The model law on cross-border insolvency is almost ready and is under consideration of the government, Ravi Mital, Chairman, Insolvency and Bankruptcy Board of India (IBBI) has said. 

More attractive

The enactment of cross-border insolvency law will make India an even more attractive destination for cross-border investments as insolvency regime in India would become predictable for foreign companies, Mital said at an international webinar on “Cross Border Insolvency and Global Lessons for India”, organised by the Indian Institute of Insolvency Professionals of ICAI (IIIPI), jointly with International Insolvency Institute, USA.

He also highlighted that as part of its ‘Make in India’ programme, the government wants to attract foreign companies to set up manufacturing facilities in India. 

Mital said that Indian government is keen to introduce a globally accepted and well regulated cross-border insolvency law.

Based on UNCITRAL law

The new comprehensive framework is likely to be largely patterned on the UNCITRAL model law on cross-border insolvency, which has been adopted by the US, the UK, Japan and Singapore. The UN Model law is now proposed to be tweaked to suit the Indian context and requirements. 

“There is a clear need for a cross-border insolvency framework in India. Our country is considering adapting model law (UNCITRAL model law) with certain India specific modifications. We understand the model law will have great benefits for our country”, Mital said.

Mital noted that the UNCITRAL model has emerged as the most widely accepted legal framework for dealing with insolvency issues and more than 40 countries have adopted this model law.

He highlighted that global experience demonstrates that cross-border investment decisions are influenced by insolvency laws in a particular country. 

The proposed Indian law will permit the country to refuse recognition of foreign proceedings or provisions if anything is contrary to domestic public policy. Therefore, priority will be given to domestic proceedings and, thus, there will be protection of domestic creditors, he said. 

‘Will guide coordination’

“It will also empower Indian insolvency representatives  to access foreign jurisdictions and avail recognition and cooperation. It will enable foreign representatives to have same benefits in India. The model law will guide coordination between courts and insolvency professionals in foreign jurisdictions”, Mital said.

Mital noted that existing IBC does cover situation of cross-border issues through sections 234 and 235 of the Code. “Our adjudicating authorities have facilitated cross-border insolvency in several cases and Jet Airways is one of those  cases that exemplifies the need for a regime that deals with situations where corporate debtor may have creditors and assets dispersed across various jurisdictions. We have also seen issues of cross-border in the Videocon Industries case”, he said.

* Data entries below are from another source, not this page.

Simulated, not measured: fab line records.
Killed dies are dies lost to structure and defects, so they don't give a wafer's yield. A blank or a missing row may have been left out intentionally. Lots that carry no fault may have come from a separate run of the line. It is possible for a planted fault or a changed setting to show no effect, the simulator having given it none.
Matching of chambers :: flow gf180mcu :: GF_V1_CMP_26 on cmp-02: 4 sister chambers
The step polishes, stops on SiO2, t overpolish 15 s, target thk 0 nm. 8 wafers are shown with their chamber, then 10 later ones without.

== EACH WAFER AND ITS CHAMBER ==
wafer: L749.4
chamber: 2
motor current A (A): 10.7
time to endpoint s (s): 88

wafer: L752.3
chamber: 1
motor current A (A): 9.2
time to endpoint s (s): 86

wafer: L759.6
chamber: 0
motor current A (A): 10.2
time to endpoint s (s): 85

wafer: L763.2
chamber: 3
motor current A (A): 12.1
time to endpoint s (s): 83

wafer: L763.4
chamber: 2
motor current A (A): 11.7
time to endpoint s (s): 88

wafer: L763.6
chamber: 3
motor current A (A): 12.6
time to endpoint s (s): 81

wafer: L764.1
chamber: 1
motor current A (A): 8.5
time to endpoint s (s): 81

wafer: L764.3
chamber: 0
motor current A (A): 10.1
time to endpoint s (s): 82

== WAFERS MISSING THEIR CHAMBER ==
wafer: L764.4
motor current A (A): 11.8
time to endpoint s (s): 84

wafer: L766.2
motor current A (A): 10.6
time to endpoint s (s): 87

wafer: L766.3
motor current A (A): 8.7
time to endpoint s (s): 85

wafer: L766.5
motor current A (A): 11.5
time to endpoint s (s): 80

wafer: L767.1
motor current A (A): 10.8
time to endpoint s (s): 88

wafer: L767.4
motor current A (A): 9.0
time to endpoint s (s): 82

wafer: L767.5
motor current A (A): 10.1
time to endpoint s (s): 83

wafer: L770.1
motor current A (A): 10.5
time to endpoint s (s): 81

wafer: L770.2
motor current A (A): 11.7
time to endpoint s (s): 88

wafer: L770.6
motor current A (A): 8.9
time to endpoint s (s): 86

Debashis Mitra, ICAI President, said that cross-border insolvency has a great future and highlighted that more than 60 per cent of insolvency professionals in India are chartered accountants. He said that IIIPI has been an active participant in the la- making process relating to cross-border insolvency.

Ashok Haldia, Chairman, IIIPI, said that the intensity of collaboration between trade and industry in India and the US extends even to small and medium enterprises. ”That being the case, there is is a desperate need for resolution of cross-border insolvency in an effective manner—fairly and transparently. IBC does provide framework for cross-border insolvency. That has, however, hardly been taken recourse to”, Haldia said.

The Corporate Affairs Ministry has already received public comments on the proposed legal framework for cross-border insolvency under the IBC.

Adoption of cross-border insolvency regime is expected to further India’s image as the most improved jurisdiction in terms of insolvency resolution.